An inside account of running a public company and its challenges
Former president Pranab Mukherjee notes in the foreword of the book, “It is very difficult to tell corporate stories, especially if there aren’t any elements of deceit, drama and espionage attached to them.” Partha Sarathi Bhattacharyya, former chairman and managing director of Coal India Limited (CIL), nevertheless, took up the task—quite rare among people in such positions—to chart the transformation of the world’s largest coal miner from a loss-making company to a profitable Maharatna public sector undertaking (PSUs).
It is not that the transition lacked the “elements of deceit, drama and espionage” at all. Perhaps their presence was ominously concealed in the drab pages of balance sheets and bidding documents, making it more difficult to identify, encounter and negotiate. Though not conforming to the popular perception of thrillers, these impediments, nevertheless, had to be tackled competently with the grit and sly of a spy, but, of course, sans the glitz and glamour. At stake were lives and livelihoods of millions.

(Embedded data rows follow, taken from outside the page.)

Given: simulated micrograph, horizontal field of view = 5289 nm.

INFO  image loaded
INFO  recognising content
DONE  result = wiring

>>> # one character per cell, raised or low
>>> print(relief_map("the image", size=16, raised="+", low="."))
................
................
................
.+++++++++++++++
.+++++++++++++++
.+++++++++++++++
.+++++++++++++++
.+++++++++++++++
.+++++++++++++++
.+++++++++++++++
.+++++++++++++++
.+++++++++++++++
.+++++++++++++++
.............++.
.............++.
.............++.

The watershed moment of the transition was CIL floating its initial public offering (IPO) in 2010. The book When Coal Turned Gold threads the lessons learnt from all the events that culminated into the IPO. It portrays the picture from the lens of a person who was a part of the journey throughout, and finally at the helm of affairs.
The IPO, inaugurated on November 4, 2010, had fetched an aggregate subscription of Rs 2.33 lakh crore on its fourth day, oversubscribed a little over 15 times. It was among the top three global IPOs held that year, going a long way in changing the perception on disinvestment of PSUs. Though the promise of reforms in PSUs post-disinvestments have not been satisfactorily met till date, the spillover of the CIL IPO was palpable with the subsequent listings of other smaller state-owned companies becoming successful, contrary to expectations.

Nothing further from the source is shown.